The special kind of enthusiasm engendered by one-make clubs was demonstrated over the weekend of May 20-21 at the Bull Nose Morris Club’s Spring Rally. Based at Ruthin in Clwyd, it took in a trip on the Llangollen Canal (including the famous viaduct), a night and a Welsh medieval banquet in a hotel built in 1296, a 40-mile scenic run, lunch at a 400-year-old hotel and a visit to Chirk Castle. No wonder Morrises came from far and wide — the oldest (Bill Head’s 1917 Cowley coupe) from Yorkshire and others from Hampshire and Sussex.
We counted twelve Cowleys and two Oxfords, and were reminded that you can tell one from the other by the former’s three-stud wheels. Louis Bull’s 1924 Cowley two-seater was fitted with bumpers, Bill Cooke came in his 1924 Cowley Occasional-Four (or Chummy to you), and Tom Leake’s 1923 Cowley coupe had also come down from Yorkshire.
The route defeated one car near the summit of the steepest hill, and unfortunately broke a con-rod and cracked the head of another; otherwise, there were no problems.

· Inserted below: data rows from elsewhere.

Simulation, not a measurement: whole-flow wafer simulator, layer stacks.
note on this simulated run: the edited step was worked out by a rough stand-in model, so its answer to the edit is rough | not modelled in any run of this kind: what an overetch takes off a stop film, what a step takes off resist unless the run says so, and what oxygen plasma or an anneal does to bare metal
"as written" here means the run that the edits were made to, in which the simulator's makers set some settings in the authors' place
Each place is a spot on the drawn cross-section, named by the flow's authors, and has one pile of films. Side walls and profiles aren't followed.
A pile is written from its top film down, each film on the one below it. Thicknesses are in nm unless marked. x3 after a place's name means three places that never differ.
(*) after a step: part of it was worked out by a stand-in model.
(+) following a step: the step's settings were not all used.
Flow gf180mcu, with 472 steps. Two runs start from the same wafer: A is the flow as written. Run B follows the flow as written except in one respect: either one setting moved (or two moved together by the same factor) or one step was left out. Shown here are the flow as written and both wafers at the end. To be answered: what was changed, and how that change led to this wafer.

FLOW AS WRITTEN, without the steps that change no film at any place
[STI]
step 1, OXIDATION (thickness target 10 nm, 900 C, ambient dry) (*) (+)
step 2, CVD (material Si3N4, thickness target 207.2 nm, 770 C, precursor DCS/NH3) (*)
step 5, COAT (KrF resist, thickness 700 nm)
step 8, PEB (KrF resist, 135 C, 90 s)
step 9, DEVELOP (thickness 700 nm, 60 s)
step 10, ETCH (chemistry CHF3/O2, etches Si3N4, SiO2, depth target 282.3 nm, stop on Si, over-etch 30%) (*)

We noted that many bullnoses were carrying Shell petrol cans (one supplied by Morris Cars themselves) and the ex-Hon Sec’s Cowley two-seater sported two, whereas Read’s flat-nose Oxford coupe preferred a Pratt’s can and Clarke’s flat-rad Cowley tourer with brass lamps also advertised Pratt’s Perfection Spirit.
The sun shone, the Welsh by-roads were delightfully free of traffic, and Llanarmon Dyffryn Ceiriog made a peaceful second-day lunch-stop. Which is how such one-make get-togethers should be.